The trouble is that I’m not able to find similar commentary in Sarvastivada texts so far. Perhaps this was an obscure teaching in that tradition, and they simply switched the adjectives around like it appears to be in Asanga’s Yogacarabhumi.

There is a passage in Kumarajiva’s commentary to the Prajnaparamita Sutra that reads:

Beings (sattva) have two kinds of behavior (pratipad):[4] sensualism (tṛṣṇācarita) and rationalism (dṛṣṭicarita). The sensualists (tṛṣṇābahula) are attached to happiness (sukharakta) and are bound (baddha) by outer fetters (bāhyasaṃyojana). The rationalists (dṛṣṭibahula) are strongly attached to the view of the individual (satkāyadṛṣṭi), etc., and are bound by inner fetters (adhyātmasaṃyojana). This is why the sensualists [usefully] contemplate the horrors of outer visibles (bāhyarūpāśubha), whereas the rationalists [usefully] contemplate the horrors (aśubha) and corruption (vikāra) of their own body.
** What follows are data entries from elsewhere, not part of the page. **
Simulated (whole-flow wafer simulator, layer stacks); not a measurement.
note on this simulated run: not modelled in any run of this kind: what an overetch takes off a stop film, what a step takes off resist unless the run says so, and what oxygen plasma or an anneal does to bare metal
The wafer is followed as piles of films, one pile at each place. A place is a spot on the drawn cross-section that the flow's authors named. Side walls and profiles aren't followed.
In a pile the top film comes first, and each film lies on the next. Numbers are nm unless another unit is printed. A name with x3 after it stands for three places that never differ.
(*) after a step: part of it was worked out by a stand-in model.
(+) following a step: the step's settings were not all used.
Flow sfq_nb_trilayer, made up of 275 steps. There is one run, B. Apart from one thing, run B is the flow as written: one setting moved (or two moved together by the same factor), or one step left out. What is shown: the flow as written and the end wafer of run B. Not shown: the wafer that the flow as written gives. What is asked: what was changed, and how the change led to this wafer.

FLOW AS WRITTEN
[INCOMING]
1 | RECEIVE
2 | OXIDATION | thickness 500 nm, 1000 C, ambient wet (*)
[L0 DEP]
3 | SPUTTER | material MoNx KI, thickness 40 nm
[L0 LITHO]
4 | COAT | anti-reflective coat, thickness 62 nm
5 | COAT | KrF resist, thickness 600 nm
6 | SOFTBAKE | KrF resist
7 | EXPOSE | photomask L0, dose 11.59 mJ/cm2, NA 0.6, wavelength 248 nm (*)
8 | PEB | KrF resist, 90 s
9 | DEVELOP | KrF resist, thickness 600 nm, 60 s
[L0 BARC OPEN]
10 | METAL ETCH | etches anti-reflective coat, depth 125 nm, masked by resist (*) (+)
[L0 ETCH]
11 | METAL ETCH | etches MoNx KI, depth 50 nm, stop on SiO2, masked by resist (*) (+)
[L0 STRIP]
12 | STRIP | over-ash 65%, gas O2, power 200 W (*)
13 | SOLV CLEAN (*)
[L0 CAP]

Kumarajiva generally stuck to Sarvastivada teachings as his foundation and added Mahayana teachings on top of them, so this might refer to that school’s way of defining internal and external bonds.

Lamotte says this concept of two kinds of pratipad is found in Vasubandhu’s Kośa and also in the Netti in Pali. Looking it up, I see that the Netti does have these two temperaments of people, but it doesn’t mention the internal and external bondage in the discussion of them like Kumarajiva does. Nor does the Kośa or Yaśomitra’s commentary to it. While Lamotte provides the Sanskrit version of the Pali words, I can’t find any occurrences of adhyātmasaṃyojana or bāhyasaṃyojana on GRETIL or the rest of the Internet.

So … It seems to be a case of traditions having differing ideas about these two terms that have become obscure now. The few times they come up, there are different ideas about them.